Themes of matriarchal rule also come up in these chapters. After the speeding ticket, Sal's aunt is the one who takes control, paying the fine and returning home to cook and care for the young people. Just as Kerouac did in his real life, Sal is caught in the position of assigning roles to women-either of mothers or of sexual objects-making it unclear how he will achieve true love and marriage.
The reader gets a further glimpse into the racial fascination that Kerouac develops throughout the novel. Dean dances to a Bebop record that Sal has bought, and he idolizes an old black man riding a mule on a farm. Carlo took a trip to Africa, where he immersed himself in African culture. Kerouac suggests that black culture carries forward certain truths that white American culture has lost. As in Part One, when Sal idealized migrant farm life, the theme of race and its interplay with "It" plays an important role and will continue to do so.
With the return of Dean and the promise of another adventure out West, both Sal's life and Kerouac's narrative begin to increase in disorder. Kerouac's writing begins to take on a more frenzied nature, emblematic of the characters he is describing. His sentences often run into each other without punctuation, and he jumps from theme to theme, sometimes within the same paragraph or the same sentence. As with the writing, Sal's life becomes more frenzied and disordered. The sexual lives of Kerouac's characters become entangled with each other as Sal and Dean want to exchange lovers and Dean propositions Sal to sleep with Marylou while he watches.

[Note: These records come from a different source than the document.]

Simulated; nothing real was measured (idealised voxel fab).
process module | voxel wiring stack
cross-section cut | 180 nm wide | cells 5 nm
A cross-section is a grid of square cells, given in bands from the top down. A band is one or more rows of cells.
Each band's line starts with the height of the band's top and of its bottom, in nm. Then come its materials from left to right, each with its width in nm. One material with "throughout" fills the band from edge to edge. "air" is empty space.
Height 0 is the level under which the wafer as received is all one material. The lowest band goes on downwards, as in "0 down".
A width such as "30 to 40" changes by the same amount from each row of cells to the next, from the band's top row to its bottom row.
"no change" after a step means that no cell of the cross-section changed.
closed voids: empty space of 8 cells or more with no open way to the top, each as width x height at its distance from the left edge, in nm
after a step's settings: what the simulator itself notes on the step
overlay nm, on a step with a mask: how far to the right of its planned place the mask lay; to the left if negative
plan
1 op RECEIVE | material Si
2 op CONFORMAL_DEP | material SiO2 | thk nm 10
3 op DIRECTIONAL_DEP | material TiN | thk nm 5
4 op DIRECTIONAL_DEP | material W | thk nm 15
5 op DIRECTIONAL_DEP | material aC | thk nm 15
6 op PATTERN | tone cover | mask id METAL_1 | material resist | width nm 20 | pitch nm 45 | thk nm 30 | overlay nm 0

Sal's philosophy of life also becomes darker and more disordered. He relates his vision of the Shrouded Traveler, a representative of death. Dean, having become more intense since the earlier chapters, assures Sal that one can reach a true understanding of life if one only moves fast enough. Kerouac suggests that his characters are trying to take on immortality by the very speed and pace of their lives as well as through their travels. Dean's motto for life and path to immortality is twofold: move and don't worry.
This quest for immortality and individuality is arrested, however, by the police and military presence the travelers encounter in Washington. As Bull Lee comments at the end of chapter six, this "bureaucracy" intrudes into people's lives and keeps them from expressing themselves and living life to its fullest. The group's reaction to these machines of war parading in Washington and the police that later pull them over shows just how removed they have become from mainstream American values.
Arriving in New Orleans, Sal and Dean are once again excited by the novelty of the African American culture in which they hope to participate. They meet up with Bull Lee, a character modeled after the legendary Beat poet William S. Burroughs, who models an eccentric, drug-addled lifestyle for the group. The stay at Bull Lee's only intensifies the disorder taking over on this trip out West. The Mississippi River makes another appearance in the novel as gateway to the West. Sal begins to create an American mythology out of the river as both a chance at new life, symbolized by his crossing of the great river, and as a peril of death, symbolized by the oft-used literary trope of the girl who commits suicide.